On 2/27/2018 5:19 PM, Bjorn Helgaas wrote:
On Tue, Feb 27, 2018 at 02:17:28PM +0200, Tal Gilboa wrote:
On 2/22/2018 10:21 PM, Bjorn Helgaas wrote:
On Mon, Jan 15, 2018 at 05:35:37PM +0200, Tal Gilboa wrote:
pcie_get_link_limits() function, which is based on
pcie_get_minimum_link(), iterates over the PCI chain
and calculates maximum BW in addition to minimum speed and
width. The BW calculation at each level is speed * width, so
even if, for instance, a level has lower width, than the device max
capabilities, it still might not cause a BW limitation if it has a
higher speed. pcie_get_minimum_link() is kept for compatibility.

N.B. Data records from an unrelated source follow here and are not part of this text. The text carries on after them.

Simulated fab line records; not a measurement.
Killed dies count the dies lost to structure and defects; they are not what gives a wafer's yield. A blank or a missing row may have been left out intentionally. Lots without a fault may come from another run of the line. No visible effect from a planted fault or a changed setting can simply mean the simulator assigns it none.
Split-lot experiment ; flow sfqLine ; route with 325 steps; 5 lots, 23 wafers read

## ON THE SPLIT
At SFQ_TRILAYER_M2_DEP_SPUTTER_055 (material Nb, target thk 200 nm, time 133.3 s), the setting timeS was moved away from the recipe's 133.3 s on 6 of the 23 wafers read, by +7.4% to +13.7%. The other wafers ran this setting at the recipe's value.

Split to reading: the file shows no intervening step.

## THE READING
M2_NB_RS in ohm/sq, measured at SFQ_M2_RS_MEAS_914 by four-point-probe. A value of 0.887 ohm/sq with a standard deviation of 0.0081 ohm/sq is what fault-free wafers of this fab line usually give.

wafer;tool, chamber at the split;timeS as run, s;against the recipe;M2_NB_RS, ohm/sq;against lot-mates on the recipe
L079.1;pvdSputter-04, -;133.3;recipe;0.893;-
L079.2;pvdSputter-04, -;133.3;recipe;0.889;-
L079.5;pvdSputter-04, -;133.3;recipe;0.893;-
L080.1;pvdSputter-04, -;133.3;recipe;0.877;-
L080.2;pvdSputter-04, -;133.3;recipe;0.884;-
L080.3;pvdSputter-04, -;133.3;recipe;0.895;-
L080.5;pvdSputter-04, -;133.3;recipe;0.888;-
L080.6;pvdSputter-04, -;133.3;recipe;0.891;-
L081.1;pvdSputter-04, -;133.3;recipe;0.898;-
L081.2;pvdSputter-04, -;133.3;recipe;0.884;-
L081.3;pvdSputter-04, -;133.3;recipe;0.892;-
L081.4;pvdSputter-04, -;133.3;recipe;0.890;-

Signed-off-by: Tal Gilboa <talgi@xxxxxxxxxxxx>
Reviewed-by: Tariq Toukan <tariqt@xxxxxxxxxxxx>
---
drivers/pci/pci.c | 31 ++++++++++++++++++++++++++++---
include/linux/pci.h | 8 ++++++++
2 files changed, 36 insertions(+), 3 deletions(-)
diff --git a/drivers/pci/pci.c b/drivers/pci/pci.c
index cf0401d..f0c60dc 100644
--- a/drivers/pci/pci.c
+++ b/drivers/pci/pci.c
@@ -5012,16 +5012,37 @@ int pcie_set_mps(struct pci_dev *dev, int mps)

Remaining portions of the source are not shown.